Now that you know what food cost percentage is, you need to learn about the ideal food cost percentage.
Ideal food cost percentage is the sweet spot of food cost percentage that restaurateurs try to maintain to run financially viable businesses. To run a profitable restaurant, most owners and operators keep food costs between 28 and 35% of revenue.
Let’s say Johnny’s Burger Bar wants to bring their food cost percentage down to 30%. How would they need to change their burger price? Use the following formula to find out and set the right menu price.
As we had previously calculated, Johnny’s Burger Bar’s overall food cost percentage is 40%, which is higher than the ideal 28-35% industry benchmark. Johnny wants to price his menu items properly in order to bring his food cost percentage down to a more manageable 30%.
He wants to start by setting a new price for his signature burger. The burger costs him $3.60 per serving to make, and he currently charges $9 for it, which represents a 40% food cost percentage.
How much should he charge for his burger to bring his food cost percentage down to 30%? That’s where using the ideal menu item price formula comes in handy.
Johnny should charge $12 for his signature burger in order to lower his food cost percentage for that item to 30%.
How to determine restaurant menu prices based on gross profit margin
Another data-based way to profitably price menu items is to base it on gross profit margin.
Gross profit margin formula
The ideal gross profit margin is 70%, which means that for every $1 of revenue your restaurant makes, 30 cents goes into the cost of making the meal and 70 cents are gross profit.
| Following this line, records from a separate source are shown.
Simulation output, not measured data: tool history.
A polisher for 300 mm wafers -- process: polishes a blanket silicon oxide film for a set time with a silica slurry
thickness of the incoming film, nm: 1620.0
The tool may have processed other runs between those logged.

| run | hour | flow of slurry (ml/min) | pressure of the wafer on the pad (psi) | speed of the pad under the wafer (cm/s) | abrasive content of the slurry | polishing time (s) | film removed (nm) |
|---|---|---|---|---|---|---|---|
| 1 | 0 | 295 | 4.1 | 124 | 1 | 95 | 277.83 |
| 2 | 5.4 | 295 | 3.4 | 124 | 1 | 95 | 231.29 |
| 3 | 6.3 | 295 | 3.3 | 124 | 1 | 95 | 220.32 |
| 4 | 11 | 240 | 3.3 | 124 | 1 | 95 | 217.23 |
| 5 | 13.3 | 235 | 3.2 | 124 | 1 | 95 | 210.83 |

Let’s revisit Johnny’s Burger Bar to illustrate how to use this formula to set menu prices.
Johnny wants to know what his gross profit margin is. His total sales last year were $305,000, and he spent $122,000 on inventory that went into these sales.
Using the formula above, calculating for gross profit margin looks like this:
Johnny’s Burger Bar’s gross profit margin as a percentage is 60%, meaning that for every $100 a guest spends at their establishment, $60 is gross profit that can be used to pay for fixed and variable operating expenses.
You can reverse engineer this formula to figure out how much revenue you need to generate in order to get a 70% profit margin, which is the ideal figure.
Solve for revenue so that you can find how much you need to sell, with your current menu costs, in order to get the margins you want.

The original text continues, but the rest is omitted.